Q: My mind feels kind of stale. This seems to happen to me in the winter; do you have suggestions of ways I could liven up and stay more creative?
A: Get off the mental couch and get your brain some exercise.
The inner game
How do you feel when you’re mentally engaged? Close your eyes, focus on your breathing, and let yourself re-experience the physical and emotional sensations that you have when you’re feeling creative and energetic.
Think about the activities that bring about the feeling of engagement. They could be mental or physical: writing, cooking, drawing, playing games. If you’re in the moment with your activity, it’ll be having this positive effect.
Now, focus on the reasons you may not be doing energizing activities now. You mention that the winter slows you down. Many people tend to hibernate when there is less light and it’s cold outside. However, this can also trigger seasonal affective disorder (SAD), so consider whether there is some level of depression going on. Identify any other barriers so that you can take action to overcome them.

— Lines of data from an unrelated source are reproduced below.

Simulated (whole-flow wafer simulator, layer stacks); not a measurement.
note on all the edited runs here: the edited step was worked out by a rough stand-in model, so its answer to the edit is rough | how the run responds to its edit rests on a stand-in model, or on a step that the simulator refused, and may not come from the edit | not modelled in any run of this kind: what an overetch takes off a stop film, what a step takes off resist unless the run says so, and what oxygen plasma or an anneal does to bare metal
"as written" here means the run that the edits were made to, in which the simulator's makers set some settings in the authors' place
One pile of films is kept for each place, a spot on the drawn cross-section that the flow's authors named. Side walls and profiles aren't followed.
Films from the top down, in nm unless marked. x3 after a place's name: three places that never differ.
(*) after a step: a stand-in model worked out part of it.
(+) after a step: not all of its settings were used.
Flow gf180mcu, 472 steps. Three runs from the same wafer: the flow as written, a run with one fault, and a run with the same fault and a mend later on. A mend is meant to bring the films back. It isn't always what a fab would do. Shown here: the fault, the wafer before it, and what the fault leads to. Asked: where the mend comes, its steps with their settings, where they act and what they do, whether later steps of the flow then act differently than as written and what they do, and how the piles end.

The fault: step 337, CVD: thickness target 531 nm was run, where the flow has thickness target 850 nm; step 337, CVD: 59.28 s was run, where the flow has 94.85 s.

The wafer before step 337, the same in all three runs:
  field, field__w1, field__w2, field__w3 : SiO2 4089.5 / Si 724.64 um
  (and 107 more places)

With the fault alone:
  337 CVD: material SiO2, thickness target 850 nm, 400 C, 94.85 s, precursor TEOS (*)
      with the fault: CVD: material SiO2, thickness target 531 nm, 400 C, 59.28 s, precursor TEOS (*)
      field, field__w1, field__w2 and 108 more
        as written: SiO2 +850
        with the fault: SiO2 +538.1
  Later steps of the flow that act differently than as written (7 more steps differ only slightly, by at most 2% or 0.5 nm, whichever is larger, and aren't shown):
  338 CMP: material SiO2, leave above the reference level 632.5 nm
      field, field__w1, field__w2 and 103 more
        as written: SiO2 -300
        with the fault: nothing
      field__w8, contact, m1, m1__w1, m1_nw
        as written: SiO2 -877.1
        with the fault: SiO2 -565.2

Note — even if you’re feeling creative, this may look different in the winter than in the summer. Rather than resisting the inward change that you’re experiencing, explore the dynamic and embrace the difference.
The outer game
There are a million things to do to get yourself thinking fresh thoughts. Check out Daniel Pink’s book “A Whole New Mind” for some great suggestions and insights, and try these other ideas.
• Make lists: The five people you’d most like to talk to, the five books you wish you were in, the five musicians you’d most like to hear perform.
• Play word games: Crosswords, Qatanga, Words with Friends.
• Go somewhere new: Near home or far from home, but really pay attention to what you’re experiencing.
• Go to the library: Spend time with books and magazines that you’re sure do not interest you — and surprise yourself.
People can help get your brain jumping. If you’ve been spending more time alone, reach out. Find friends who are interested in some new adventures and make a point of finding the time.
Back to the SAD topic. If you have noticed a seasonal pattern, this may be part of the dynamic. In that case, getting a light can make all the difference (I swear by mine). Be sure to look into the options and get one that is powerful enough to help.
Exercise and get fresh air. Even if you’re not a snow bunny, being in nature triggers an energy that keeps your mind fresh. And eat foods that feed the brain — whole, fresh foods are good for everything.
Again, consider what being creative means from a seasonal perspective. If it makes sense that you’d have a more dormant time, don’t equate it with being wasted time. And consider whether binge watching a TV series is truly the way you want to spend time. Or at least balance it with some extra quiet time and reflection.
The last word
Shake off a winter slump by trying new experiences and keeping yourself moving.